My trips to Baku, where my in-laws live, are much better informed as a result of my briefings with him. The business and financial affairs of the city, the oil-rich capital of the Caspian, are complex, but a working knowledge of them is crucial to understanding the strategic role of Azerbaijan in the area. Parviz was in unusually sombre mood at an event last Thursday night in Dubai. Along with the ambassador to the UAE, Elkhan Gahramanov, some of the leading lights in the Azeri business and diplomatic community in the Emirates were gathering to commemorate the anniversary of a tragic event in Azerbaijan's history: the massacre of Azeri citizens at the town of Khojali in 1992.

Khojali is in the centre of the territory of Nagorno-Karabakh, the Mountainous Black Garden, historically part of Azerbaijan but occupied by forces of the neighbouring (though not neighbourly) republic of Armenia since the collapse of the Soviet Union. In February 1992, Armenian forces, with the aid of Russian regular troops, surrounded Khojali as part of their campaign to extend their control of Azeri territory. They offered civilians one exit route to a nearby Azeri-controlled town. When the old men, women and children tried to take that road to safety, they were attacked by soldiers who left 631 dead and seriously injured a couple of thousand more. The American journalist Thomas Goltz describes the result at a nearby morgue in cold, hard prose in his book Azerbaijan Diary, the best single volume on the country's tortured history.

I felt like an interloper at a private tragedy at the Dubai event. My view is coloured by my marital ties with Azerbaijan, and I know Armenia disputes the version of a cold-hearted massacre. They say their forces were fired on by Azeri soldiers among the refugees, and the resulting firefight caused most of the deaths. But you did not need any of this background to understand that something terrible had happened in the burnt-out houses and corpse-strewn fields of Khojali. In the comfort of a Dubai hotel we watched grainy, shaky footage of the consequences of the attack. It was a powerful, disturbing reinforcement - like images of My Lai in Vietnam or Fallujah in Iraq - of what happens when civilians get caught in the military machine.

The Azeris have a list of 31 names of those they believe responsible for the massacre, and have been trying for years to get international police forces and courts involved in their apprehension. The Dubai event was the latest stage of a campaign to get Middle Eastern countries to take up the cause of the Muslim victims of Khojali. The Azeri government also wants the international community to implement its historical claims to Nagorno Karabakh, which have been recognised many times by the UN.

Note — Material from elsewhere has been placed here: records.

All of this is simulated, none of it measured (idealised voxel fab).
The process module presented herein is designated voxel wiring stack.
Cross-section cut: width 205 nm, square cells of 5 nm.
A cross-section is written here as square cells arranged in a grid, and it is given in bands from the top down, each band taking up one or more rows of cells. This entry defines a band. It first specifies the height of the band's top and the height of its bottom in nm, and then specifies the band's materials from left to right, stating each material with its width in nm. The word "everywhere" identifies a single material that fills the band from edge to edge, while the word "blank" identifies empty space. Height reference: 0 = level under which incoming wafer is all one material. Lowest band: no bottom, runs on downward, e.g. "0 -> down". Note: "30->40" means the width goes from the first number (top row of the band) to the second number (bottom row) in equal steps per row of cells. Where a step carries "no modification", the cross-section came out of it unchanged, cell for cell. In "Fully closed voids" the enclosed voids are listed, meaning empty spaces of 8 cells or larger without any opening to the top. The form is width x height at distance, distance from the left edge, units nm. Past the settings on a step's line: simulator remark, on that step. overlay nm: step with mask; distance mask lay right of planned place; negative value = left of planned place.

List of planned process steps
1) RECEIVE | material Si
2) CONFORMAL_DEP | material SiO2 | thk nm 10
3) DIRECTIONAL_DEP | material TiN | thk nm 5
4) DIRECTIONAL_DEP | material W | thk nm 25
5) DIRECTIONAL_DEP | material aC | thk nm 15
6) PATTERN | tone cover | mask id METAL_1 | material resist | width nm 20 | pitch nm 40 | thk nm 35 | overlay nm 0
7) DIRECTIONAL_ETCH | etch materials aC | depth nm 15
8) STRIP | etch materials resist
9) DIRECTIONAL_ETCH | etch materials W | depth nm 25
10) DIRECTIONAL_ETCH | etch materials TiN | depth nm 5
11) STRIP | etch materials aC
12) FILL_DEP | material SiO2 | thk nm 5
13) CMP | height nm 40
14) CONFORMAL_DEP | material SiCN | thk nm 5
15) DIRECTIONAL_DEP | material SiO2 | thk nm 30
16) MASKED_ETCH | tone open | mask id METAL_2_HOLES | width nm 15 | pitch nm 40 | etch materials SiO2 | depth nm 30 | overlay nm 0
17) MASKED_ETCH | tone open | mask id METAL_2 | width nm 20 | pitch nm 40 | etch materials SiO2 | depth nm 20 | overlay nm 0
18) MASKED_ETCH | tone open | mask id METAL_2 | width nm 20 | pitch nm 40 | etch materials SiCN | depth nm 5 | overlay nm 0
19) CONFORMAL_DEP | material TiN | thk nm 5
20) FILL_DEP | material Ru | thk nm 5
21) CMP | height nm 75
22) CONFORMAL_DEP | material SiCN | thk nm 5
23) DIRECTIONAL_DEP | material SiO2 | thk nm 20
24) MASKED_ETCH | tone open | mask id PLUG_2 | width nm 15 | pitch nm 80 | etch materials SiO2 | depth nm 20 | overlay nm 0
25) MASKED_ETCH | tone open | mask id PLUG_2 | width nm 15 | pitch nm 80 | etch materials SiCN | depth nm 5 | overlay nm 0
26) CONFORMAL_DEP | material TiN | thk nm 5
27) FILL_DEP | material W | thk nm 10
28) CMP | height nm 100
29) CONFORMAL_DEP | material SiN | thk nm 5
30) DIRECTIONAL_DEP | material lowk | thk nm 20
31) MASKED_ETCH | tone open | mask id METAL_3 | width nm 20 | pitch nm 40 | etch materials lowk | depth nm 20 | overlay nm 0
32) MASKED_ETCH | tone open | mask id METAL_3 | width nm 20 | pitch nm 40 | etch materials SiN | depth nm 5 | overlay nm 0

There is a strategic backdrop to this that has repercussions for the UAE, the Gulf countries and the global energy industry. The UAE has been increasing its trade links with Azerbaijan significantly over the past few years. Sultan al Mansouri, the Minister of Economy, heads a committee to further develop UAE-Azerbaijan relations. The GCC has a legitimate interest in matters in the southern Caucasus, through which a large part of central Asian oil and gas supplies pass, and which is increasingly drawing the attention of American and European energy investors. Any conflict there could spark Russian, Iranian and Turkish strategic intervention, for reasons of their historical ties to Azerbaijan and the security of their energy supplies from the Caspian region.

Conflict could still be averted. The Russians have hosted a number of meetings to try to resolve the issue of Nagorno-Karabakh, so far unsuccessfully. But at about the same time as I left the sombre men in Dubai, the foreign minister in Baku was telling diplomats that a "great war" in the south Caucasus was inevitable unless Armenia withdrew. That would turn the tragedy of Khojali into the makings of a global disaster.